For the second time in a decade, the Minnesota government is shut down. Legislatures failed to come to an agreement over how to fix the $5 billion projected deficit and six days later, they’re still battling it out. Democrats, led by Governor Mark Dayton, propose a plan that would raise taxes on just the richest Minnesotans who make more than a million dollars a year. That translates to a mere 7,700 or 0.3% of taxpayers. In a move which surprised absolutely no one, the Republicans objected and instead preferred “very damaging cuts to health care, K-12 and higher education, state and local public safety, mass transit, and other essential services” because clearly protecting their own wealthy friends and campaign donors makes more sense than actually allowing money to reach those who need it.

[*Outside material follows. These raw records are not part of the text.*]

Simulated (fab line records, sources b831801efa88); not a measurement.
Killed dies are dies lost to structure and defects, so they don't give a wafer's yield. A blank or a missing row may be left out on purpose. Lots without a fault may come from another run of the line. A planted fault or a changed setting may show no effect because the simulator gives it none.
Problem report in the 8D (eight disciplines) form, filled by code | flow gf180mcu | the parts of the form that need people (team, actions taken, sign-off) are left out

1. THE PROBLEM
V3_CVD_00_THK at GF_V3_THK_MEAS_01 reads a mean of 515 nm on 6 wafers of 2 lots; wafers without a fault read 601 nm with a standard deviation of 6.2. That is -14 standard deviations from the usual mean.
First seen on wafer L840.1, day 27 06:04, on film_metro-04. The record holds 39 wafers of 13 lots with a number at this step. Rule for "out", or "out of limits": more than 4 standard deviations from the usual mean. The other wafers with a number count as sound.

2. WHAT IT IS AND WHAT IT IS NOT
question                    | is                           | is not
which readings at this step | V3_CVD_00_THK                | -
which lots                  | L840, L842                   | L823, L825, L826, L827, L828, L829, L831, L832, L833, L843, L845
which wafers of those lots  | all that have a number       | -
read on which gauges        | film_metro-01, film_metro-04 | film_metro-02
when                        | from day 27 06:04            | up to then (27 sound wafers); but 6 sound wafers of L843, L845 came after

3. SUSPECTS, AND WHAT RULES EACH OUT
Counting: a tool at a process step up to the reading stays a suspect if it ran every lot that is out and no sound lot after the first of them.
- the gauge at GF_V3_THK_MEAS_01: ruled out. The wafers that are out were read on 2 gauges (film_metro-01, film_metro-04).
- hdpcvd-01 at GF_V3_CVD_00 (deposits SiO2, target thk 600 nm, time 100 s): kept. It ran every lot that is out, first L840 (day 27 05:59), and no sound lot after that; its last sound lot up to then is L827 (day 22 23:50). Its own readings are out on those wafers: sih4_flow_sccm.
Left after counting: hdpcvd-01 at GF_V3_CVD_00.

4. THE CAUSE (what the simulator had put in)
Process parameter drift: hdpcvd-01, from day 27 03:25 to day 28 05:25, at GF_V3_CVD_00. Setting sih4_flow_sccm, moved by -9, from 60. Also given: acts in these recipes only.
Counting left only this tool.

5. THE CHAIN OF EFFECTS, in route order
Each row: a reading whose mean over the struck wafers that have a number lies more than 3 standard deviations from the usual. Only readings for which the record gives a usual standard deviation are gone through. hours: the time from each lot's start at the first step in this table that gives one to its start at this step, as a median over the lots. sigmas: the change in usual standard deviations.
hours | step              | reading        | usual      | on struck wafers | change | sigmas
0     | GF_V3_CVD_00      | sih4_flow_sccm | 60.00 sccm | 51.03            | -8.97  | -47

The effects of the state shutdown have already been felt by many Minnesotans especially the 23,000 state workers who found themselves out of a job on Friday. State parks and highway rest stops have all been shut down and gaining licenses has suddenly started to come with an even longer wait than usual. The worst blow, perhaps, comes in the form of the shutdown of most of the social service agencies. However, Governor Dayton filed a request to allow a handful of social services to be considered essential so they can resume despite the shutdown.
Thus far, attempts to resolve this standoff have failed. Governor Dayton met with Republican leaders Senator Amy Koch and Representative Kurt Zellers on Tuesday but the meeting has yet to yield any positive results as both side seem unwilling to yield on their key points. Minnesota Republicans—like Republicans on the federal level—are trying to cram through spending cuts with no consideration for means to raise revenue. A one-sided plan will not be a successful one and we applaud Governor Dayton for standing ground.